Mika Investments Pty Ltd v FKP Group Superannuation Fund Pty Ltd[2003] QSC 5

 

SUPREME COURT OF QUEENSLAND

 

PARTIES:

FILE NO/S:

Trial Division

PROCEEDING:

Trial

ORIGINATING COURT:

DELIVERED ON:

17 January 2003

DELIVERED AT:

Brisbane

HEARING DATE:

13 January 2003

JUDGE:

Muir J

ORDER:

That the application be dismissed and that the applicant pay the respondent’s costs of and incidental to the application to be assessed on the standard basis.

CATCHWORDS:

CONTRACT – REPUDIATION – contract for sale of land – whether contract terminated in reliance on unlawful repudiation – whether due diligence clause is for purchaser’s sole benefit – whether vendor can terminate the contract pursuant to such clause before the expiration of the due diligence period

Property Law Act 1974

Associated Developers (Aust) Pty Ltd v Allied and General Pty Ltd [1995] ANZ ConvR 41
Expectation Pty Ltd v Pinnacle VRB Ltd [2002] WASCA 160
Gange v Sullivan (1966) 116 CLR 418
Laurinda Pty Ltd v Capalaba Park Shopping Centre Pty Ltd
Ross T Smyth & Co. Pty Ltd v T D Bailey, Son & Co. [1940] 3 All ER 60
Meehan v Jones (1981-82) 149 CLR 571
Re Wickham Developments (Australia) Pty Ltd v Feros [1994] ANZ ConvR 347
Sandra Investments Pty Ltd v Booth (1981) 153 CLR 153.

COUNSEL:

T W Quinn for the applicant
M M Stewart SC for the respondent

SOLICITORS:

James Varitmos for the applicant
Dibbs Barker Gosling for the respondent

The application

[1] The applicant, Mika Investments Pty Ltd (“Mika”), entered into a contract with the defendant, FKP Group Superannuation Fund Pty Ltd (“FKP”) dated 14 November 2002 in which Mika agreed to sell a parcel of land to FKP for a price of $1,475,000.00.

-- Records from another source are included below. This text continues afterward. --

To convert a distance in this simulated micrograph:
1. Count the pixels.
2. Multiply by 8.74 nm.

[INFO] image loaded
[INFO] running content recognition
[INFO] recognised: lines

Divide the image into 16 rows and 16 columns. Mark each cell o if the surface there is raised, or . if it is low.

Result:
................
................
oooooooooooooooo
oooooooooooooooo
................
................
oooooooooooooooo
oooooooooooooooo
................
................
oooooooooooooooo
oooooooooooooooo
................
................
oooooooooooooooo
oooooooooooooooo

[2] Mika seeks an order pursuant to s 70 of the Property Law Act 1974 declaring that the parties are no longer bound by the contract because:

 

(a)it has been terminated by Mika in reliance on FKP’s unlawful repudiation;

(b)it is at an end by operation of special condition 1;

(c)it was terminated by one or other of the parties “for non-satisfaction of special condition 1”.

[3] Mika also seeks removal of a caveat lodged by FKP over the land.

Factual Background

[4] On 28 November 2002 FKP’s solicitors sent a fax to Mika’s solicitors in which they stated that their client was concerned about contamination of the land and the cost of remediation.  The fax contained an offer in these terms:

 

“1.The price is reduced by $50,000.00 to $1,425,000.00 to allow for costs associated for remediation of the site.

2.Our client will accept responsibility for the building compliance and certificate of classification issues.”

[5] Discussions between the solicitors then took place and it was agreed that the date by which special condition 1 of the contract was to be satisfied be extended.  The agreement was confirmed in a fax of 28 November from FKP’s solicitors to Mika’s solicitors which provided:

 

“We confirm that the date by which special condition 1 of the Contract is to be satisfied is extended for a period of seven days to Thursday next, 5 December 2002.”

[6] On 3 December FKP’s solicitors in a fax to Mika’s solicitors stated that they were instructed by their client that the contract had been varied in a number of respects.  It is common ground that Mika had not agreed to vary the contract as the fax asserted.

[7] Late in the afternoon of 4 December FKP faxed to Mika’s agent a letter bearing the reference “Re: Final Offer to Purchase 161 Cavendish Road, Coorparoo” and stating:

 

“Further to the current negotiations regarding the above site, our final offer to purchase is as follows:

 

 The purchase price is to be reduced by $25,000 to $1,450,000.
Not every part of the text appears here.